1

I am trying to extract measurements from a file using Python. I want to extract them with specification words. For example:

Width 3.5 in
Weight 10 kg

I used the following code:

p = re.compile('\b?:Length|Width|Height|Weight (?:\.\d{1,2}|\d{1,4}\.?\d{0,2}|\d{5}\.?\d?|\d{6}\.?) (?:in|oz|lbs|VAC|Hz|amps|H.P.)\b')
print(p.findall(text))

However, it only outputs the first word (just "Height" or "Length") and completely misses the rest. Is there something I should fix in the above regular expression?

===== UPDATE: For some reason, online regex tester and my IDE give me completely different results for the same pattern: Tester matches everything

expression = r"""\b
            (?:
              [lL]ength\ +(?P<Length>\d+(?:\.\d+)?|\d+-\d+\/\d+)\ +(?:in|ft|cm|m)|
              [wW]idth\ +(?P<Width>\d+(?:\.\d+)?)\ +(?:in|ft|cm|m)|
              [wW]eight\ +(?P<Weight>\d+(?:\.\d+)?|\d+-\d)\ +(?:oz|lb|g|kg)|
              Electrical\ +(?P<Electrical>[^ ]+)\ +(?:VAC|Hz|[aA]mps)
            )
            \b
    """

    print(re.findall(expression,text,flags=re.X|re.MULTILINE|re.I))

returns me [('17-13/16', '', '', '')] for the same input.
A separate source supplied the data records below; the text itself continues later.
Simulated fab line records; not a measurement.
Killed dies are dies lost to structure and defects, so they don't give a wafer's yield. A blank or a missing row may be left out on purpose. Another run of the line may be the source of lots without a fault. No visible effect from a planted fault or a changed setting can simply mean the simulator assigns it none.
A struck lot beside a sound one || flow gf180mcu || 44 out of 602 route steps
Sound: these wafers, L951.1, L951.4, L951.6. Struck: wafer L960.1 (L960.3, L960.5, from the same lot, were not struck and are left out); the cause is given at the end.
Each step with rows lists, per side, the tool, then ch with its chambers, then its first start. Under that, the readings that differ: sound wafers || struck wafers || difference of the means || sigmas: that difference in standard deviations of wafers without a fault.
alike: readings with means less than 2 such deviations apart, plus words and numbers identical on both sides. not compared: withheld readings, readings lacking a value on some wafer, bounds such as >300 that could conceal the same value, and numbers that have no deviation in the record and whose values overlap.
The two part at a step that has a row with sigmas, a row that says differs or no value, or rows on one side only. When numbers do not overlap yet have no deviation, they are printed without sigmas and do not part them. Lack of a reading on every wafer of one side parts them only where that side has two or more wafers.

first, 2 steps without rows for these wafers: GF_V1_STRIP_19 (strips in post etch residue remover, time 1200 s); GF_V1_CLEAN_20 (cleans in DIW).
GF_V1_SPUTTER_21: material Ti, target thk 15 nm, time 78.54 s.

Is there something I should update?

poisonedivy
  • 479
  • 4
  • 7
  • There appears to be a space between each pattern in your regex statement. Does this space also appear in the text? (Because the space is (likely) being matched). – S3DEV Jul 15 '20 at 20:55
  • The `\b` should not be optional, you are missing `kg` at the end and the alternation at the start should be within a group `\b(?:Length|Width|Height|Weight) (?:\.\d{1,2}|\d{1,4}\.?\d{0,2}|\d{5}\.?\d?|\d{6}\.?) (?:in|oz|lbs|VAC|Hz|amps|H\.P\.|kg)\b` https://regex101.com/r/TySeb7/1 – The fourth bird Jul 15 '20 at 20:57
  • The first word in the sample text is "Width", not "Height" or "Length". Please provide a [mre]. – martineau Jul 15 '20 at 21:00
  • I think it is helpful if you provide (a part of) the real text you are trying to search and the output you expect based on the example input. – Ronald Jul 15 '20 at 21:01
  • `'\b'` != `r'\b'`. To match a literal dot as in H.P. you need to escape it, and if you use a word boundary after `\.`, it will require a word char immediately on the right. – Wiktor Stribiżew Jul 15 '20 at 21:03

2 Answers2

2

There are a few issues with the pattern:

  • You can not put a quantifier ? after the word boundary
  • The alternatives Length|Width etc should be within a grouping structure
  • Add kg at the last alternation
  • Escape the dots to match them literally
  • Assert a whitespace boundary at the end (?!\S) because H.P. is one of the options and will not match when using \b and followed by a space for example

For example

\b(?:Length|Width|Height|Weight) (?:\.\d{1,2}|\d{1,4}\.?\d{0,2}|\d{5}\.?\d?|\d{6}\.?) (?:in|oz|lbs|VAC|Hz|amps|H\.P\.|kg)(?!\S)

Regex demo | Python demo

Also note Wiktor Stribiżew comment about \b. This page explains the difference.

The fourth bird
  • 154,723
  • 16
  • 55
  • 70
  • 1
    Thank you so much! How would I make the Length / Width / Height words optional at the beginning? – poisonedivy Jul 15 '20 at 22:09
  • @poisonedivy You can make the alternation at the beginning optional, including the trailing space if you want `\b(?:(?:Length|Width|Height|Weight) )?(?:\.\d{1,2}|\d{1,4}\.?\d{0,2}|\d{5}\.?\d?|\d{6}\.?) (?:in|oz|lbs|VAC|Hz|amps|H\.P\.|kg)(?!\S)` https://regex101.com/r/bw1eLF/1 – The fourth bird Jul 15 '20 at 22:11
2

Consider using the following regular expression, which ties the format of the values and the units of measurement to the element being matched.

\b
(?:
  Length\ +(?<Length>\d+(?:\.\d+)?)\ +(?:in|ft|cm|m)|
  Width\ +(?<Width>\d+(?:\.\d+)?)\ +(?:in|ft|cm|m)|
  Weight\ +(?<Weight>\d+)\ +(?:oz|lb|g|kg)
)
\b

I've written this with the x ("extended") flag (which ignores whitespace) to make it easier to read. For that reason I needed to have escaped the space characters. (Alternatively, I could have put each in a character class.)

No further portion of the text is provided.